Ilm al Khilaf a science which deals with the Islamically sound arguments used by Muslim jurists (fuqaha) to reach their various legal opinions. As such, it can also be known as comparative Islamic law. Historically, the various madhahib of Islam shared and benefitted from this science, and there is no reason why we also cannot benefit from it.
We know that there were differences of opinion and practice even during the time of the Prophet Muhammad, for his Companions did not view everything the same way. This state of affairs naturally continued after the Prophet’s death. The suhuf ascribed to some of the Companions and the information given in the relevant biographical literature were studied for details. The fiqh-related issues debated by the Companions increased in number and complexity during the time of the Successors (Tabi’un),w hen the development of Islamic jurisprudence was just getting started.
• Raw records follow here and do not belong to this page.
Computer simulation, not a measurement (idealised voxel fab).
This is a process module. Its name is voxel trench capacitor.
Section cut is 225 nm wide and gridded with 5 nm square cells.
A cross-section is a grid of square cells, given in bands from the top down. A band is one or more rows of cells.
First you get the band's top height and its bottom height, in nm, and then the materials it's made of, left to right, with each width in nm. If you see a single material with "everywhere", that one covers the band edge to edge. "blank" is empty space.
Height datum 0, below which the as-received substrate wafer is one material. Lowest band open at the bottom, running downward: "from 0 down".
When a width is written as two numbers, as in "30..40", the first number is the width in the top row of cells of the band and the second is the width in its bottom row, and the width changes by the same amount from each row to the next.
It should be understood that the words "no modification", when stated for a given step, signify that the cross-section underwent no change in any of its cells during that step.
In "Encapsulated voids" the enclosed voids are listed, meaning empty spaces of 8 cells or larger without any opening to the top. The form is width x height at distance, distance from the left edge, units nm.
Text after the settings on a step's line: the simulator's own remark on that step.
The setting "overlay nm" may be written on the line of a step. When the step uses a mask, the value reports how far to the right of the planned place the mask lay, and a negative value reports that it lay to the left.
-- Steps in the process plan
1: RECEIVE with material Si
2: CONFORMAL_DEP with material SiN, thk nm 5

The judicial and juristic opinions expressed in Majmu al Fiqh by Zayd ibn ‘Ali (d. l22/740), in al Muwata’by Imam Malik (d. 179/795), by Muhammad ibn al Hasan al Shaybani (d. 189/805) which he ascribed.to his master Abu Hanifah, and by Abu Yusuf Ya‘qub (d. 182/769), especially in his Kitab al Kharaj, al Radd ala Siyar al Awzi, and Iktilaf Abi Hanifah waIbn Abi Layla may be cited here as the first scholarly sources of ‘ilm al khilaf. The related literature on differences between the fuqaha’ is full of points which may be studied for further information.
With the spread of Islam and the incorporation of many non-Muslim subjects into its domains, new legal questions were raised. The resulting decisions led to the profound and scholarly development of ilm al khilaf and the establishment of the methodological principles of Islamic law in several branches. However, it was not until the beginning of the fifth hijri century that comparative Islamic law was scientifically established as an independent branch of Islamic law by Abu Zayd ‘Abd Allah ibn ‘Umar ibn ‘Isa.